Node exporter

Node exporter

Overview Installation Recording rules Dashboards Alerting rules Grafana Cloud Integration

On this page:

You should load the following recording rules before loading the dashboards in this guide. The dashboard queries use recording rules to reduce load on the Prometheus or Grafana Cloud Metrics servers, depending on where you’re evaluating the rules.

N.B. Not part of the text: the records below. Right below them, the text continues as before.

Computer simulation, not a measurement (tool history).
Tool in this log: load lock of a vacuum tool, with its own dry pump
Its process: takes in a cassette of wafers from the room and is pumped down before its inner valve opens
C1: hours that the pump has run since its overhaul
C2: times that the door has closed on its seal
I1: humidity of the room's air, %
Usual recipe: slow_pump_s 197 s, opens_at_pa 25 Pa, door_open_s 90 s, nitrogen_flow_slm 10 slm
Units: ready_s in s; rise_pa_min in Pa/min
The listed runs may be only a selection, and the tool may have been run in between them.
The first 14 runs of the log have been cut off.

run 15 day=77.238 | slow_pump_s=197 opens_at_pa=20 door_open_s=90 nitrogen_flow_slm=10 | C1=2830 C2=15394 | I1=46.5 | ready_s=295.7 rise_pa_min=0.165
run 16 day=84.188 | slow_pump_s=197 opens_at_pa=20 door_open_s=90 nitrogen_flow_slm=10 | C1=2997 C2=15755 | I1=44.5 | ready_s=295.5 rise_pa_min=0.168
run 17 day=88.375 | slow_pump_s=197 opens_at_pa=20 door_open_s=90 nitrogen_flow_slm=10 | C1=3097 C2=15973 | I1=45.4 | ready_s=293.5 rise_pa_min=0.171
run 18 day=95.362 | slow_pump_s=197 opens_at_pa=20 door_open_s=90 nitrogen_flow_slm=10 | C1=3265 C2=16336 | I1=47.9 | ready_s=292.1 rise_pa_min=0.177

This quickstart includes the following recording rules:

  • instance:node_num_cpu:sum
  • instance:node_cpu_utilisation:rate1m
  • instance:node_load1_per_cpu:ratio
  • instance:node_memory_utilisation:ratio
  • instance:node_vmstat_pgmajfault:rate1m
  • instance_device:node_disk_io_time_seconds:rate1m
  • instance_device:node_disk_io_time_weighted_seconds:rate1m
  • instance:node_network_receive_bytes_excluding_lo:rate1m
  • instance:node_network_transmit_bytes_excluding_lo:rate1m
  • instance:node_network_receive_drop_excluding_lo:rate1m
  • instance:node_network_transmit_drop_excluding_lo:rate1m
Download the following recording rules YAML file
yaml
"groups":
- "name": "node-exporter.rules"
  "rules":
  - "expr": |
      count without (cpu) (
        count without (mode) (
          node_cpu_seconds_total{job="node"}
        )
      )
    "record": "instance:node_num_cpu:sum"
  - "expr": |
      1 - avg without (cpu, mode) (
        rate(node_cpu_seconds_total{job="node", mode="idle"}[1m])
      )
    "record": "instance:node_cpu_utilisation:rate1m"
  - "expr": |
      (
        node_load1{job="node"}
      /
        instance:node_num_cpu:sum{job="node"}
      )
    "record": "instance:node_load1_per_cpu:ratio"
  - "expr": |
      1 - (
        node_memory_MemAvailable_bytes{job="node"}
      /
        node_memory_MemTotal_bytes{job="node"}
      )
    "record": "instance:node_memory_utilisation:ratio"
  - "expr": |
      rate(node_vmstat_pgmajfault{job="node"}[1m])
    "record": "instance:node_vmstat_pgmajfault:rate1m"
  - "expr": |
      rate(node_disk_io_time_seconds_total{job="node", device!=""}[1m])
    "record": "instance_device:node_disk_io_time_seconds:rate1m"
  - "expr": |
      rate(node_disk_io_time_weighted_seconds_total{job="node", device!=""}[1m])
    "record": "instance_device:node_disk_io_time_weighted_seconds:rate1m"
  - "expr": |
      sum without (device) (
        rate(node_network_receive_bytes_total{job="node", device!="lo"}[1m])
      )
    "record": "instance:node_network_receive_bytes_excluding_lo:rate1m"
  - "expr": |
      sum without (device) (
        rate(node_network_transmit_bytes_total{job="node", device!="lo"}[1m])
      )
    "record": "instance:node_network_transmit_bytes_excluding_lo:rate1m"
  - "expr": |
      sum without (device) (
        rate(node_network_receive_drop_total{job="node", device!="lo"}[1m])
      )
    "record": "instance:node_network_receive_drop_excluding_lo:rate1m"
  - "expr": |
      sum without (device) (
        rate(node_network_transmit_drop_total{job="node", device!="lo"}[1m])
      )
    "record": "instance:node_network_transmit_drop_excluding_lo:rate1m"

This recording rule YAML file was generated using the Node Exporter mixin. It uses the job=node label selector to query metrics by default. If you need to use a different selector, modify the selector in config.libsonnet and regenerate the dashboard following the instructions in the mixin repository.